> From: Bob Cozzi
> 
> >>My point is that AJAX is a technology looking for a reason.
> I'll refrain from my initial reaction to this comment, but in a nutshell,
> huh???

People enamored of AJAX will use it where it is not appropriate.  This will
cost their clients money.  This is a bad thing.


> But AJAX will compete with it, and to the point where in a year or less
> I will probably replace my JSP/RPG perspective with AJAX/RPG.

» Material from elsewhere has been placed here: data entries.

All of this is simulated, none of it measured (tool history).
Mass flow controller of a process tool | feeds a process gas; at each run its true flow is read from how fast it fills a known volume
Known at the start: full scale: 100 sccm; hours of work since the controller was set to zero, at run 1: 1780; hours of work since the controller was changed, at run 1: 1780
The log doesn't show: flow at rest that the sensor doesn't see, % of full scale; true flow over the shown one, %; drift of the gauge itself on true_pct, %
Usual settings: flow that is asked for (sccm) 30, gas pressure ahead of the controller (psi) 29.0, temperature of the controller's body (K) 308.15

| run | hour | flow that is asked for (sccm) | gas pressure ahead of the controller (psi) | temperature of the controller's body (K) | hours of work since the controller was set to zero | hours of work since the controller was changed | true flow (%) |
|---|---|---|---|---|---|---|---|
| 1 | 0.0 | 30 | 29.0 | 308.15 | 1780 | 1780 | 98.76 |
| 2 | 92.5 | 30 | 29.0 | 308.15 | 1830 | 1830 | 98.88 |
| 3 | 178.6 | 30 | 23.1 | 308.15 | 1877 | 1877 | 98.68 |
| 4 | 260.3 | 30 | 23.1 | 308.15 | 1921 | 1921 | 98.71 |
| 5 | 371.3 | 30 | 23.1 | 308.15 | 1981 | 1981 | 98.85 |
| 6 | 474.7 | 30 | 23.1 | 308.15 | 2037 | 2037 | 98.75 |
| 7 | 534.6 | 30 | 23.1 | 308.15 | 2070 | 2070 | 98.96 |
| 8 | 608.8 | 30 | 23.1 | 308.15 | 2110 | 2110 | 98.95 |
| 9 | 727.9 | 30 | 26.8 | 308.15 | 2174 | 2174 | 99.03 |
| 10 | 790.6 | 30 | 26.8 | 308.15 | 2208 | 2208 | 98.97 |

I don't understand this.  AJAX is simply the ability to make an asynchronous
request.  It is server-agnostic; it will speak to JSP as well as CGI.  The
reasons for using JSP over CGI are just as valid in a browser client that
has AJAX as one that does not.


> Ajax has been around for years. It is just that an author (James Garrett)
> wrote
> an article on it a little over a year ago and decided to coin the phrase
> AJAX.

Yup.  As I've written previously, AJAX is just a cool new phrase for the
existing XmlHTTPRequest, which was created about 10 years ago for the
Outlook webmail client.


> Suddenly a light bulb turned on in everyone's head. Granted that bulb did
> not
> make them AJAX experts, but at least it is helping to stir interest in
> GUI-izing
> applications--specifically for the 400.

Bob, you're losing me.  I've been GUI-izing applications for fifteen years.
First it was screen scrapers, then it was client/server, then it was the
browser.  AJAX is but a blip on that particular historical chart.


> The point about it being difficult technology is ridiculous. It is
> difficult but
> if you're a programmer and not just a code-stealing-clerk you can figure
> it out.
> APIs, C, MI and other things are complex too, and I see your point (or was
> it
> Scott's) that the right tool for the right job should be advocated, unless
> it is complex?

No, the point was simple: the right tool for the right job.  Don't use the
shiny new hammer when the old screwdriver was the right tool.  And the crack
about code-stealing-clerks is simply mean spirited.  I know LOTS of really
good RPG programmers who will never learn OO, and lots of procedural
programmers will never get their heads around either HTML or event-driven
programming, which is essentially what AJAX is: event driven HTML.


> Difficulty is the eye of the beholder. If I say that I don't advocate Java
> because it is too complex, slow and resource hungry, Joe might think
> otherwise
> because he's familiar with Java and lives with it daily.
> For me, CGI/RPGIV and now AJAX are where I live now and things aren't all
> that
> complicated.

Actually, I disagree with you because you don't differentiate between large
enterprise Java applications and the very thin JSP Model II code that I
advocate.  I equate the learning curve for the 1000 or so lines of Java code
required to implement JSP Model II roughly equivalent to learning how to
properly implement subprocedures in RPG.